On June 1, 2020, the United States Supreme Court, in an opinion by Justice Kavanaugh and joined by Chief Justice Roberts and Justices Alito and Gorsuch, held that plaintiffs—participants of a defined-benefit pension plan—lacked Article III standing to seek restoration of alleged plan losses or injunctive relief, under the Employee Retirement Income Security Act of 1974 (“ERISA”), because they had no “concrete stake” in the lawsuit. Thole v. U.S. Bank, N.A., et al.
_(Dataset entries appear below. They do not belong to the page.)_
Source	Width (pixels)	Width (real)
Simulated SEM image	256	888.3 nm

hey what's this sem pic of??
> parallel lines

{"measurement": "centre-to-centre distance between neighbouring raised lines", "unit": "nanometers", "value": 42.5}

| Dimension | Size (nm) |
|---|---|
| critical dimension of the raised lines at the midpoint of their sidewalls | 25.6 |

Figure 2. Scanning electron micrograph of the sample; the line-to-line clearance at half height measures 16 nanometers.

, No. 17-1712 (June 1, 2020). The case was on appeal from the Eighth Circuit, and was previously previewed in our weekly newsletter
at the beginning of this year. Plaintiffs alleged that the defined-benefit plan’s fiduciaries mismanaged the plan, causing about $750 million in losses. The Court affirmed the Eight Circuit’s dismissal of the case, after holding that, insofar as whether plaintiffs won or lost the outcome “would not change the plaintiffs’ monthly pension benefits” under their defined-benefit plan, they had not suffered any concrete injury sufficient to satisfy Article III standing.
Plaintiffs argued that: (1) similar to trust law, participants in a defined-benefit plan hold an “equitable or property interest in the plan” and harm to the plan was harm to the participants of the plan; (2) they had standing as representatives of the plan; (3) they had standing under ERISA’s grant of a “general cause of action” to all participants of retirement plans to sue to recover the plan’s losses; and (4) the right for defined-benefit plan participants to sue for plan losses helps to “meaningfully regulate plan fiduciaries.” The Court rejected each argument in turn.
Justice Kavanaugh stated that plaintiffs’ analogy to trust law was inapplicable as “participants in a defined-benefit plan are not similarly situated to the beneficiaries of a private trust or to participants in a defined-contribution plan” because the benefit they receive is “fixed and will not change, regardless of how well or poorly the plan is managed.” The Court further stated that to be a representative for other participants, plaintiffs must have suffered a harm that gives them a “concrete interest” in the outcome of the litigation, which plaintiffs failed to establish. The Court noted that the cases plaintiffs cite involve guardians, receivers, and executors who were all legally or contractually obligated to represent the plan, which plaintiffs failed to allege here. The Court also held that, merely because all plan participants had a general cause of action under ERISA, this did not in and of itself establish standing under Article III, which “requires a concrete injury even in the context of a statutory violation.” The Court also noted that it “has long rejected” as a basis for Article III standing the argument that if the plaintiff does not have standing to sue, no one would have standing. Justice Kavanaugh stated that this was a “faulty premise” as defined-benefit plans are “regulated and monitored in multiple ways,” noting that employers and the Department of Labor are motivated to “pursue fiduciary misconduct” given the potential liabilities they may face from the failure of defined-benefit retirement plans.
The Court also addressed the argument, advanced by amici
, that defined-benefit plan participants have standing if the alleged mismanagement “substantially increased the risk that the plan and the employer would fail and be unable to pay the participant’s future pension benefits.” The Court noted that plaintiffs did not allege this basis for standing and only made “bare allegation[s] of plan underfunding.” Justice Kavanaugh stated that there is no ERISA exception to Article III standing, and that plaintiffs lack Article III standing “for a simple, commonsense reason: They have received all of their vested pension benefits so far, and they are legally entitled to receive the same monthly payments for the rest of their lives.” Accordingly, the Court affirmed the Eighth Circuit’s decision dismissing plaintiffs’ claims.
Justice Thomas wrote a concurring opinion, which was joined by Justice Gorsuch, stating that none of the rights claimed by plaintiffs “belong[ed] to them”—particularly the fiduciary duties created by ERISA as they are “owed to the plan” and not its participants. Justice Sotomayor filed an extensive and strongly worded dissenting opinion, which was joined by Justices Ginsburg, Breyer, and Kagan—stating that the majority’s holding would mean that “pensioners may not bring a federal lawsuit to stop or cure retirement-plan mismanagement until their pensions are on the verge of default.”
The Court’s decision may limit the volume of ERISA litigation going forward.